As China racked up an impressive record of economic growth over the last 30 years, a myth sprouted that Beijing had invented a new model for eradicating poverty from the developing world. While other East Asian "miracles" also experienced their own adolescent growth spurts, China was remarkable for the way in which it compressed social and economic change into such a short period, while at the same time the Communist Party fended off demands for political reform. Especially in the last decade, the technocrats dazzled the world by always managing to bring growth in above target.
Now we are learning that the growth, while not exactly a mirage, was unsustainable. As Michael Pettis writes in this issue, in hindsight the decade from 1998-2008 looks more like an aberration than the dawning of a new era. After the 1997 crisis, Asian governments responded by accumulating ever larger foreign-exchange reserves. This fueled a global expansion of liquidity that led to self-reinforcing trends of rising investment in Asia and rising consumption in the U.S.
Stephen Green analyzes China’s predicament and finds that it is much worse than the official statistics would suggest. Various proxy indicators show the economy has fallen off a cliff. Growth in the next year will be well below the level needed to keep mass unemployment at bay.

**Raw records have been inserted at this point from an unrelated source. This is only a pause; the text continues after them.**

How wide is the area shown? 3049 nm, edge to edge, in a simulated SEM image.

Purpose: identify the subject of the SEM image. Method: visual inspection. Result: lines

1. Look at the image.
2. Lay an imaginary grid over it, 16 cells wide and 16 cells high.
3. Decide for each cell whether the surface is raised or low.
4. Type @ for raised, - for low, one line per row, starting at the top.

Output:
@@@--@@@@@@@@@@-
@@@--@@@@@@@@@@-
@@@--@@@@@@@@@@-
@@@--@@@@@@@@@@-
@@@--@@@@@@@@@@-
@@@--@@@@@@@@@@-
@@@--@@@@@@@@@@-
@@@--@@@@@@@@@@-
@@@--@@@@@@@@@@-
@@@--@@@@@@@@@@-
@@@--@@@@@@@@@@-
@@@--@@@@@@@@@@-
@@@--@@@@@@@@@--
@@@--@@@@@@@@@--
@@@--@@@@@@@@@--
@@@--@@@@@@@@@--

The point here is not to assign blame, although there are lessons here for policy makers. The immediate priority is what to do now. And Mr. Pettis warns that the bulk of the readjustment is going to fall on China, much as it did on the U.S. in the 1930s. Either domestic demand will pick up to absorb the overcapacity or production will drop.
It is in everybody’s interest to lessen the impact of this transition and avoid a repeat of the spiraling protectionism of the 1930s. Razeen Sally, Fredrik Erixon and Greg Rushford describe the mounting temptation in Asia and the West to go down that road.
A solution will require a more flexible response than we have seen so far from the Hu administration, which as Willy Lam describes seems to be hunkering down with Maoist rhetoric and measures to turn back the clock on already circumscribed civil liberties.
There is still time to do as Mr. Pettis suggests—strike a grand bargain with the U.S. and EU that gives China a couple years’ breathing room, in return for a package of reforms aimed at a long-term rebalancing of the economy. Sure, the chances of this happening are small. But the China model is already finished. The question is whether the country can avoid a decade of lost growth and social unrest.
H.R.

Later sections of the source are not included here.